Lagrange points. Points of equilibrium near the orbit of the Earth. They are five. 

Latitude (astronomical) of a place. One of the astronomical coordinates. Angle of the vertical of the polace with the true equator. The astronomical latitude is counted in degres, from -90° to +90°

Latitude (celestial) of a direction. One of the polar ecliptic coordinates . Angle of the direction with the mean ecliptic . The celestial latitude is counted in degrees, from -90° to +90°

Latitude: planetocentric. See Planetocentric coordinates

Latitude: planetographic. See Planetographic coordinates

Libration of the Moon. Apparent oscillations of the Moon allowing to see more than half of its surface. There are two different librations: first the optical libration due to the variations of the orbital velocity of the Moon (libration in longitude), to the inclination of the equator of the Moon on the plane of its orbit (libration in latitude) and to the motion of the trrestrial observer coming from the rotation of the Earth around its axis (diurnal libration) and, second, the physical libration - much smaller - due to the variations of the rotation of the Moon around its axis. 

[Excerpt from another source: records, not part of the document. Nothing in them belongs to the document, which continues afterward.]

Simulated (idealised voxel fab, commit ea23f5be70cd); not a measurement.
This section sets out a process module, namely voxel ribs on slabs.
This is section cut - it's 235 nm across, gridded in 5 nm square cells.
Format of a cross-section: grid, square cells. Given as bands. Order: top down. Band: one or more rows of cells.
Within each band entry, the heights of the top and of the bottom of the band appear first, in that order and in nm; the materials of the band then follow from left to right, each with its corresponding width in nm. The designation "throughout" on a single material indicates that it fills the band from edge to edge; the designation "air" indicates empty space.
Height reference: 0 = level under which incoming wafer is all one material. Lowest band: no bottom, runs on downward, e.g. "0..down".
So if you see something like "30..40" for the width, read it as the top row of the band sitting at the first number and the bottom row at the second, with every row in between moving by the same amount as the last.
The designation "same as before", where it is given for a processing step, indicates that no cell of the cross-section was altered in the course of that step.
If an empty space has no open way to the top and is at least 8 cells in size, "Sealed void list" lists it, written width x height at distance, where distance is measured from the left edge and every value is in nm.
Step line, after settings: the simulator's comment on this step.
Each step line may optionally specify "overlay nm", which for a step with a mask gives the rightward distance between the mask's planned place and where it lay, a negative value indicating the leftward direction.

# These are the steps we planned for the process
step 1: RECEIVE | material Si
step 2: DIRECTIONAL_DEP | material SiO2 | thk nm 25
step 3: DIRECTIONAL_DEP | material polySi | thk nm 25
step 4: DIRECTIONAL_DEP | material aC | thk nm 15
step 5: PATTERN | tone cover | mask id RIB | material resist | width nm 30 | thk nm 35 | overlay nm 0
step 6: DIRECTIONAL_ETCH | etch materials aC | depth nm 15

Light-time. The interval of time required for light to travel from a celestial body to the Earth. This duration may be considered as constant for a star but not for a solar system body.

Longitude (astronomical) of a place. One of the astronomical coordinates. Dihedral angle of the celestial meridian of the place with the celestial meridian passing through the intersection of the terrestrial origin meridian with the true equator of the date. The astronomical longitude was counted in degrees, i.e. -180° to +180° positively towards West as usual in France, or from 0° to 180° "East" or "West" as recommended by the IAU. 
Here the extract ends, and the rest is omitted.